U.S. Secretary of State John Kerry
U.S. Secretary of State John Kerry

U.S. Secretary of State John Kerry says President Barack Obama will evaluate his options on dealing with events in eastern Ukraine “in the next few days” -- including possible further sanctions against Russia and the option of arming Ukrainian troops to fight Russian-backed separatists.

Speaking after talks in London on February 21 with British Foreign Secretary Philip Hammond, Kerry said U.S. officials have had “serious discussions” with European allies and additional steps will be taken in response to violations of a cease-fire deal signed in Minsk last week.

Kerry said Russia had engaged in “an absolutely brazen and cynical process” during the past days, as separatists seized the strategic eastern Ukrainian town of Debaltseve despite the cease-fire deal.

Kerry said: "We are talking about additional sanctions, additional efforts."

"We are not going to play this game," Kerry continued. "We are not going to sit there and be part of this kind of extraordinarily craven behavior at the expense of the sovereignty and integrity of a nation."

Hammond also criticized Russia's "breaches" of a cease-fire agreement signed in Minsk last week.

Moscow continues to deny that it is arming rebels and sending Russia soldiers into Ukrainian territory, despite growing evidence that it is doing so.

Putin Warning

Amid rising tensions with the West over Ukraine, Russian President Vladimir Putin warned on February 20 that "no-one should have the illusion that they can gain military superiority over Russia, put any kind of pressure on it."

Putin said Russia’s military would always have an "adequate response."

Ukraine’s government said on February 21 that pro-Russian separatists are building up forces and weapons in southeastern Ukraine near the coast of the Sea of Azov.

Ukraine’s military said government forces were bracing for the possibility of a Russian-backed attack on the port city of Mariupol.

Those accusations come a day after Kyiv accused Russia of sending more tanks, troops, and heavy artillery toward the rebel-held town of Novoazovsk just to the east of government-controlled Mariupol.

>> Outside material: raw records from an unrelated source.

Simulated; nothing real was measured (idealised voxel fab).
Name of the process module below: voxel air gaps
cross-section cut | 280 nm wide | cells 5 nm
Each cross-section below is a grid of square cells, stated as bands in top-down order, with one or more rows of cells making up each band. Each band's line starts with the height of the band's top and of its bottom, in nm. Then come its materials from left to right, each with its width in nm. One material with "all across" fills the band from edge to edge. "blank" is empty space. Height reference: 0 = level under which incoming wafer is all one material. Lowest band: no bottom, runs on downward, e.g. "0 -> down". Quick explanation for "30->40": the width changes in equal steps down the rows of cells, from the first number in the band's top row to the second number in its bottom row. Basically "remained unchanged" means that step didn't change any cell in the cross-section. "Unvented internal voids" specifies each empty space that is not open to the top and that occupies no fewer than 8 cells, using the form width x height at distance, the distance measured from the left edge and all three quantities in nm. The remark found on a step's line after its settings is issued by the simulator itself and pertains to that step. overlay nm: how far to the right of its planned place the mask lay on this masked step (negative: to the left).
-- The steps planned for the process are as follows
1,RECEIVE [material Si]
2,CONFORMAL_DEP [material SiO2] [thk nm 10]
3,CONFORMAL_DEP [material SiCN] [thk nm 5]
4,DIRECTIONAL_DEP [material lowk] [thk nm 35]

Ukrainian officials say that if the Russian-backed separatists attack Mariupol in the days ahead, it will mark the end of the European-brokered cease-fire deal.

But there were reports that separatists and government forces were exchanging prisoners with each other in eastern Ukraine as required by the new cease-fire deal.

In Washington, a bipartisan group of U.S. senators has urged the Obama administration to tighten sanctions against Russia and provide defensive military aid to Ukraine.

The senators told Kerry in a letter that Putin wants to seize more Ukrainian territory and that it was time to start supplying weapons to Ukrainian government froces.

The lawmakers said: "We can only conclude that in the absence of greater Western support for Ukrainian forces, a Russian-imposed military outcome will continue to unfold in Ukraine."

Among those signing the letter were top Democrat Dick Durbin and the U.S. Senate Armed Services Committee Republican Chairman John McCain.

In an interview with the German daily Bild, Ukrainian Foreign Minister Pavlo Klimkin reiterated that his country needs modern weapons to be able to defend itself.

Klimkin said better weaponry "would help save a lot of lives of our soldiers and prevent further attacks by terrorists.:

He said Ukraine needs "weapons for peace rather than for war.”